By Claire Valdini
Three police could face execution for role in unrest killings after charges upgraded to murder
Three Bahraini police officers on trial following the deaths of demonstrators during unrest last year will now face murder charges, authorities have said, meaning they could face the death penalty.
The defendants, who include one police lieutenant, were originally being tried on manslaughter charges following the deaths of three men during separate incidents, according to a statement from the country’s Information Affairs Authority (IAA).
“Murder charges carry a sentence of up to life imprisonment or even the death penalty,” said the IAA. “If convicted of murder, employees of the Ministry of Interior are likely to receive the toughest penalties allowed by law.”
The officers’ trial resumes on July 10.
A Bahrain Independent Commission of Inquiry (BICI) report said in November that all three victims were shot from close range and confirmed their deaths were the result of excessive force by police.

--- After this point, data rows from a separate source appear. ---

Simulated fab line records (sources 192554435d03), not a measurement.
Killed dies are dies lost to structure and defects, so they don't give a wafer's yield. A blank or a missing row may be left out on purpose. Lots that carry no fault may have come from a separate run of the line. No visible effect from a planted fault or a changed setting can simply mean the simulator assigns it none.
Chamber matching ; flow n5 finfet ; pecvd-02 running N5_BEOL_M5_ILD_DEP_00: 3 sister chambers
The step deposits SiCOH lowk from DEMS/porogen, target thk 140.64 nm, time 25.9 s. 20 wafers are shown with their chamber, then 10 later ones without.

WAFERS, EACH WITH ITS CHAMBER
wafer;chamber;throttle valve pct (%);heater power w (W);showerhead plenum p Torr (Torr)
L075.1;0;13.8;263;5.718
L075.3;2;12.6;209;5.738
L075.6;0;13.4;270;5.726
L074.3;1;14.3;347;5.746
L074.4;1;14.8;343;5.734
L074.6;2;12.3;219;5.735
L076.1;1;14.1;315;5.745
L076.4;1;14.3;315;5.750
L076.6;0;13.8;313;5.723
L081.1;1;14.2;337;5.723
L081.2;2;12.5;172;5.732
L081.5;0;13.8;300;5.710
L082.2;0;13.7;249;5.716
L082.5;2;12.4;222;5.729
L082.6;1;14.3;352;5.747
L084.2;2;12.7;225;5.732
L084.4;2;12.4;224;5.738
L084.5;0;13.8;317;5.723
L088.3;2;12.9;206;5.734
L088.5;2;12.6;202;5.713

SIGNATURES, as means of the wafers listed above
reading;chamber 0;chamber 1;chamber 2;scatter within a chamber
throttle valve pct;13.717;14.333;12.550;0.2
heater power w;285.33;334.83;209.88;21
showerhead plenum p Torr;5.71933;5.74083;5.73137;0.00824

The report said 35 people died during the Gulf state’s unrest, which began in February 2011 after revolts in Egypt and Tunisia. Five people died due to torture.
Bahrain on Tuesday confirmed it would pay a total of US$2.6m in compensation to 17 families following the deaths during the Arab Spring protests.
“Disbursement of compensation to the families of 17 deceased persons has begun in keeping with the implementation of the recommendations of the BICI,” said an official statement, adding this amounted to US$153,000 per person.